9.2 If a Party cannot properly perform its obligations as a result of one or more circumstances which are beyond that Party’s reasonable control and which are comprehensively enumerated in Article 9.3 and which render the performance of one or more of its obligations by this Party impossible, in whole or in part, the other Party is entitled to terminate the Contract with immediate effect or to rescind the Contract, in whole or in part, all such without prejudice to any other rights or remedies this other Party may have and without any compensation being due by this other Party.
9.3 The following comprehensive circumstances are regarded as being beyond the reasonable control of the Party affected thereby and qualify as force majeure: governmental regulations or orders which prohibit or restrict the use of the rented out Goods, limitations/prohibitions of in- and/or export, non-performance by suppliers or transport undertakings of their obligations, nature and/or nuclear disasters, war, and/or threats of war, terrorist activities and/or threats of terrorism.

10. Indemnity

The Lessor shall indemnify and hold harmless the Lessor and personnel assigned by the Lessor from and against all claims made by third parties against the Lessor and/or said personnel that: (a) relate to or are a consequence of the performance of the Contract and/or (b) relate to the Goods rented out in accordance therewith and/or (c) are based on a breach or an alleged breach of intellectual property or other rights of third parties.

11. Confidentiality

Each Party undertakes that it will not at any time disclose or use any confidential information concerning the Contract, any and all offers, confirmations of assignment and orders, or concerning the business and affairs of the other Party, for any other purpose than performing the Contract(s), except: (a) to the extent required by applicable law or by any competent authority, or (b) to its professional advisers subject to a duty of confidentiality and only to the extent necessary for any lawful purpose, or (c) to the extent that at the date hereof or hereafter such information is or shall become public knowledge, otherwise than through unlawful disclosure by any person of which that person at the time of disclosure was or could reasonably have been aware that it was unlawful. Confidential information shall comprise but not be limited to: price lists, customer data, know-how, specifications and all other information, written or verbal, whether or not contained in data carriers, received by the Lessee from the Lessor.

12. Option

The Lessee is entitled to request the Lessor to grant it an option to rent with respect to the Goods and, if applicable, the Vehicle to be rented out to the Lessee. Options are not transferable. The Lessor is entitled to request the Lessee at all times to inform the Lessor within 1 hour after the granting of the option whether or not an option will be converted into a definitive Contract. If the Lessee has failed to inform the Lessor with 1 hour after the option has been granted in writing or verbally that it will exercise its option, the option will expire.

13. Cancellation

13.1 Cancellation of a Contract by the Lessee is only possible if this happens in writing and before the commencement of the execution of the Contract.
13.2 In case of cancellation the Lessee shall compensate the Lessor for the preparation costs and/or costs made in connection with third parties the Lessor has incurred.
13.3 A Contract cannot be cancelled by the Lessee free of charge. If cancellation takes place 7 calendar days or more prior to the date of commencement of the Contract, the Lessee shall pay a compensation equal to 75% of the agreed rent. If cancellation takes place less than 7 calendar days prior to the date of commencement of the Contract, the Lessee shall pay a compensation equal to 100% of the agreed rent.
13.4 The Lessor is entitled to cancel a Contract in writing, in whole or in part, in the event that circumstances of such a nature occur that performance of the Contract by the Lessor cannot reasonably be expected from the Lessor, or performance by the Lessor will trigger criminal and/or other legal risks. In such case, the Lessor shall not be obliged to compensate for damages and/or costs.

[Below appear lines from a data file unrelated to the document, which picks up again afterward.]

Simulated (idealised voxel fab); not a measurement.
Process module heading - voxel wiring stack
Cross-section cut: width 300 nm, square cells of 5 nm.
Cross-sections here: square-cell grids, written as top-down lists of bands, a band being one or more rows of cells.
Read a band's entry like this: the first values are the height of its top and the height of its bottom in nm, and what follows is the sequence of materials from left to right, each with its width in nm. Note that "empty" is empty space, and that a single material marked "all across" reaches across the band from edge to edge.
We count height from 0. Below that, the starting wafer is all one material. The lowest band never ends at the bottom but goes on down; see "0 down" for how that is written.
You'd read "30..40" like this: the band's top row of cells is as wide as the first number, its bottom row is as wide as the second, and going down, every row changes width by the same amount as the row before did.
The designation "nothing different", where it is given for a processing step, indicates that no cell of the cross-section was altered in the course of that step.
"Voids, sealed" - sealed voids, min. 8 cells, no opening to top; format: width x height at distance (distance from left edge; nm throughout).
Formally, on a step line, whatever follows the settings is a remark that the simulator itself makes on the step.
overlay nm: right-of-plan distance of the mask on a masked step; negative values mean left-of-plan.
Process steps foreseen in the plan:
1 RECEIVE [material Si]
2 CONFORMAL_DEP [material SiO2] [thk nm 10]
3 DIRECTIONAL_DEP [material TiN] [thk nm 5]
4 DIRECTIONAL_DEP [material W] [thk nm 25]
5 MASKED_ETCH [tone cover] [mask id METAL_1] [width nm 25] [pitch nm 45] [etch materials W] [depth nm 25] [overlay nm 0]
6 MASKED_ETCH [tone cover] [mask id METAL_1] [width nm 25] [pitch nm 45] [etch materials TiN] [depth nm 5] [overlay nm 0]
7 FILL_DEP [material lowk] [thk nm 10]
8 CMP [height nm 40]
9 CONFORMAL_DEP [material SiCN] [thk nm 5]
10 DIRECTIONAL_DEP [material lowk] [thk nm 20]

14. Assignment of Personnel

14.1 The assignment of personnel by the Lessor shall be on the basis of an agreed hourly rate with a minimum of 6 hours and a maximum of 10 hours per working day, whereby the statutory rules for breaks and rest periods shall be taken into account.
14.2 The assignment of personnel commences the moment a staff member of the Lessor or a third party engaged by the Lessor commences with the agreed services, whereby travel time, time for preparation, packing, subsequent control and unpacking shall be regarded as the rendering of services.
14.3 If the Lessee wishes to hire the Lessor’s personnel for a longer period than agreed, the Lessee shall fully compensate these hours. Final settlement shall be on the basis of subsequent calculation.

15. Ownership

15.1 The Lessee acknowledges and respects that the Lessor is and shall remain the owner of the Goods and, if applicable, the Vehicle.
15.2 The Lessee is obliged to notify third parties, including but not limited to its clients and the parties that own the location where the Goods are used, in a clear and timely manner in writing, meaning ultimately the moment the Goods are to be used, that the Goods: (a) are owned by the Lessor, (b) have been made available to the Lessee on a temporary basis and as a temporary device and (c) from the end of the use of the Goods on the aforementioned location need to be removed and to be returned to the Lessor. The Lessee is obliged to provide the Lessor with a copy of said notifications upon the Lessor’s first request. The Lessee is not permitted to remove the Lessor’s mark from the Goods, which shows the Lessor’s ownership to third parties in a clear manner.
15.3 The Lessee shall notify the Lessor immediately if third parties exercise rights with respect to the Goods owned by the Lessor, or if the Lessee becomes aware of third parties intending to do so.

16. Applicable law and Competent court/Arbitration

16.1 Dutch law shall be applicable to all legal relationships between the Parties, with the exception of the provisions of the United Nations Convention on Contracts for the International Sale of Goods (1980).
16.2 If the Lessee has its registered office within the European Union, the competent court in Amsterdam, the Netherlands has exclusive jurisdiction in first instance to settle all disputes arising between the Parties under or in connection with the Contract or the performance of the Contract as well as any disputes regarding these General Conditions. The Lessor reserves the right to elect the competent court of the Lessee’s domicile.
16.3 If the Lessee has its registered office outside the European Union, all disputes arising between the Parties under or in connection with the Contract or the performance of the Contract as well as any disputes regarding these General Conditions shall be referred to and finally resolved by arbitration in accordance with the Arbitration Rules of the Netherlands Arbitration Institute (“NAI”), as then in force. The arbitral tribunal shall consist of 1 arbitrator in the event that the amount of the dispute is less than €250,000 (two hundred and fifty thousand euro) and of 3 arbitrators in the event that the amount of the dispute is €250,000 (two hundred and fifty thousand euro) or more, unless the Parties agree in writing on a single arbitrator on such occasion (“Arbitration Tribunal”). The Arbitration Tribunal shall decide in accordance with the rules of law. The place of arbitration shall be a mutually agreeable place in Amsterdam, the Netherlands and the arbitration shall be conducted in English.